Saturday, March 23, 2013

Agua Pura

It is breakfast time in the campo.  The electricity is back on again, so we are watching the news out of Bogota on television while we eat.  An ongoing story this week is the big protest in a town of a 150,000 people called Yopal,  Their potable water treatment plant went down a couple years ago, and the city government has received funding, but hasn’t started the repairs yet.  Protesters are railing and burning vehicles in the street.  Commentators are noting the blatant incompetence of officials and the injustice of not having access to clean water.

And I’m wondering how my host family is taking all this in.  I’m back in the village of Buenos Aires next to the Las Pavas plantation that I have visited several times over the last few years in our accompaniment of their land title dispute.  Buenos Aires has never had a potable water system, although they have a big cement water tower that was completed seven years ago.  Three guys showed up recently and started building the concrete tanks that will serve as the filter system.  Until the well and treatment plant are up and running the community will get their water from the Papayal River as they always have.
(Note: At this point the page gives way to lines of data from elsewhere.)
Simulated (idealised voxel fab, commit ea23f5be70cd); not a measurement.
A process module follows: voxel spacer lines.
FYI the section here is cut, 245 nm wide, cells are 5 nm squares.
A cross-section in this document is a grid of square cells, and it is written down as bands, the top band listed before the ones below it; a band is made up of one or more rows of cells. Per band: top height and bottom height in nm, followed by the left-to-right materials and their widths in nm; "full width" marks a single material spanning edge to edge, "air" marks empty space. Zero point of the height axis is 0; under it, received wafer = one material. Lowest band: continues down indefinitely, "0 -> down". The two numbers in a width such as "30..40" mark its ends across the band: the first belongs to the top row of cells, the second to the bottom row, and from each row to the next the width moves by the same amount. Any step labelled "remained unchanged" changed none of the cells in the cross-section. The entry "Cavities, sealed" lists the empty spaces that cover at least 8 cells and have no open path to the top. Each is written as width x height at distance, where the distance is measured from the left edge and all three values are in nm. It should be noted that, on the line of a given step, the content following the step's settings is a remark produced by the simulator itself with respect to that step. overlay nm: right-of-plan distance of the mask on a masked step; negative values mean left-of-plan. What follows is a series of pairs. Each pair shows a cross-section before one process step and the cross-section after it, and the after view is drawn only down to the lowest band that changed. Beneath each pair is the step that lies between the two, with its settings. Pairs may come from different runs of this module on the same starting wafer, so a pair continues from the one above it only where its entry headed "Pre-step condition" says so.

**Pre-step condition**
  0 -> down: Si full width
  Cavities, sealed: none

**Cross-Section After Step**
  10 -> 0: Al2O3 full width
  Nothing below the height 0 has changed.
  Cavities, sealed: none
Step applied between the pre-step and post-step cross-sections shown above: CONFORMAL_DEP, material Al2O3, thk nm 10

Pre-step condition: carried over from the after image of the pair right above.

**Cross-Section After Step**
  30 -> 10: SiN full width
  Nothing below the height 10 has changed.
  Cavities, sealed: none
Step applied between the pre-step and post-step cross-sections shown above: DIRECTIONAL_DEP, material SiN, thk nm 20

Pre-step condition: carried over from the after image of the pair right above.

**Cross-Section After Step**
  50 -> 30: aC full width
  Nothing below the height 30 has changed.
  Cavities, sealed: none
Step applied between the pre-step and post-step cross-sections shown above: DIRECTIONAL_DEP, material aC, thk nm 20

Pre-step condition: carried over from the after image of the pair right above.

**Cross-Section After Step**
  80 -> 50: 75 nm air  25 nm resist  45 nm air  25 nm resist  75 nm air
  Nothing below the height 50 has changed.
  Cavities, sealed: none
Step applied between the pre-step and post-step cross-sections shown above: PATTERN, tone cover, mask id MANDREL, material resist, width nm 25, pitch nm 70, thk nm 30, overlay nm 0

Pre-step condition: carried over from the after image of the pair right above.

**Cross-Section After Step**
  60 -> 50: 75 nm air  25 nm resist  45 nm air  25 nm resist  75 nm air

The river runs directly behind the Payares family home.  Misael, Edith, and their extended family have hosted me several times.  When I arrived the day before, I had gone down to the river to visit with Edith while she washed clothes.  The little neighbor girl was showing off with underwater handstands while giant seed puffs floated down from the White Ceiba tree above us.   This is where I bathe while I’m here, like everybody else.  This is where Misael’s son throws his huge, circular cast net fishing for Boca Chico, Bagre, and Mojarra.  This is the river that is seeing levels of mercury rise from the gold mine tailings upstream, levels of herbicides rising from the mono-cropping of African Palm, and the numbers of fish dropping.

When I ask the family how they feel seeing potable water being talked about on TV as a basic right, they nod, and they continue to eat.  There are plenty of other things to worry about, like how to feed your kids when the palm company workers keep cutting down your crops, knocking down farm homes, and stealing your barbed wire fences.



2 comments:

Anonymous said...

Thanks for sharing photos and experiences. The injustices are so frustrating with such political and economic powers fostering and upholding them. The greed and alienation is worldwide. Thank you for being the 'pesky horsefly'. Know you are remembered in prayer; we do our best to wake up friends, neighbors and politicos--the latter are most deliberately closed.

Anonymous said...

Total agreement with Anonymous. Without the love, hope, and power of God, the problems of the world are impossible. With God, all things are possible. Jim L.